Pakistan halts NATO supplies after border attack
(Reuters) - Pakistani authorities blocked a vital supply route for NATO troops fighting in Afghanistan on Thursday after the killing of three soldiers in two NATO cross-border incursions, officials said.
Trucks and fuel tankers for foreign forces in Afghanistan were stopped at the Torkham border post in the Khyber tribal region near the city of Peshawar, hours after the raid.
"Yes, the NATO supplies have been stopped. It has been done locally," a senior security official told Reuters on condition of anonymity.
Aircraft from the NATO-led International Security Assistance Force (ISAF) initially crossed the border in the Kurram region briefly while targeting suspected insurgents who were firing on a coalition base from a position inside Afghanistan, an ISAF statement said.
They were then fired on by people in Pakistan, and crossed the border again to target that group.

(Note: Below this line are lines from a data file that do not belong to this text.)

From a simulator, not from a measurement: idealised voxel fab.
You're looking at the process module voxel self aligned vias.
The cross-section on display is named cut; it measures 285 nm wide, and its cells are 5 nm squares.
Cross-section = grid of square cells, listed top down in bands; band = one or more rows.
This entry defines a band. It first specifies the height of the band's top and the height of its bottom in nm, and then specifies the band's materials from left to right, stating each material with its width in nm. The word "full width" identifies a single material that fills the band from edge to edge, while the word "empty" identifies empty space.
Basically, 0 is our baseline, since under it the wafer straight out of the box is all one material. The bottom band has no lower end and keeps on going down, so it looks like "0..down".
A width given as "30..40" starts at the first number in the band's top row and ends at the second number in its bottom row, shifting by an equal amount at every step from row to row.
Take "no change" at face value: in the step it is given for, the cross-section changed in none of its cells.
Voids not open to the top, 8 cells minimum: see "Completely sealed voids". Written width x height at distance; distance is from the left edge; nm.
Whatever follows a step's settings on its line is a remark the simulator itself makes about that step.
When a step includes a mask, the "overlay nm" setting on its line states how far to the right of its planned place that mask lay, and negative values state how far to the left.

"Operating in self-defense, the ISAF aircraft entered into Pakistani airspace, killing several armed individuals," the statement said.
The statement did not say if ISAF thought those killed were border guards, and when asked for clarification, an ISAF spokeswoman said both sides were still investigating the incident.
"This is the third incident of its kind during the past week," the Pakistani military said in a statement. Three soldiers were wounded, it said.
Pentagon spokesman Colonel David Lapan declined to elaborate on the details of the incident, but noted that a Pakistani statement said "their forces used rifle fire at the helicopters as a warning."
"You fire at helicopter in a combat zone, they usually take that as hostile and return fire," he said.
CRUCIAL ALLY
Pakistan is a crucial ally for the United States in its efforts to stabilize Afghanistan, but analysts say border incursions and disruptions in NATO supplies underline growing tensions in the relationship.
The United States has already stepped up missile strikes by its pilotless drone aircraft on militant targets inside Pakistan.
The bulk of non-lethal military supplies for NATO troops in Afghanistan moves through Pakistan.
Lapan said the Torkham border crossing closure had had "no immediate impact" on NATO resupply, but its possible effect would depend on how long it remained shut.
He noted that NATO has a variety of supply routes into Afghanistan, including others in Pakistan that remained open.
"We are in discussions with the Pakistani government and hope that we can resolve the issue," Lapan said.
"PROFOUND CONCERN"
The border row occurred as CIA chief Leon Panetta began a previously scheduled visit to Pakistan for talks with top military and political figures.
Panetta met President Asif Ali Zardari, Prime Minister Yusuf Raza Gilani, army chief General Ashfaq Kayani and the head of the powerful Inter-Services Intelligence (ISI) agency, Lieutenant-General Ahmed Shuja Pasha.
Gilani expressed "profound concern" over increasing drone strikes and violations of Pakistan's airspace by NATO forces, he said in a statement.
Citing reports by Western security officials about foiling a militant plot to stage coordinated attacks in Europe, Gilani pledged Pakistan's help to thwart such plans if given "credible information in advance."
Panetta welcomed Pakistan's help in the fight against militants and said the U.S. government would look into its ally's complaints about border violations.
A senior intelligence official said border incursions into Pakistan were a "red line" and could lead to a "total snapping of relations."
Neither country could afford that, the official said, so it would be a disaster if further incursions took place.
"But we'll live with that or we'll die with that," he said. "We're in a state of war. We've lost more than 30,000 people since 2001. What more can we lose? Another 100,000? These incursions are not something we can tolerate."
Pakistan has said it would consider "response options" if NATO forces continued to violate its sovereignty.
Washington has stepped up missile strikes by unmanned drone planes in Pakistan's northwest, carrying out 21 in September, the highest for a month since it began such attacks in 2008.
Also Thursday, a video purporting to show Pakistani troops in the northwestern Swat region summarily executing a group of bound and blindfolded young men appeared on the Internet.
The military is investigating, the intelligence official said, although he believed it was likely a forgery by the Pakistani Taliban, distributed as propaganda.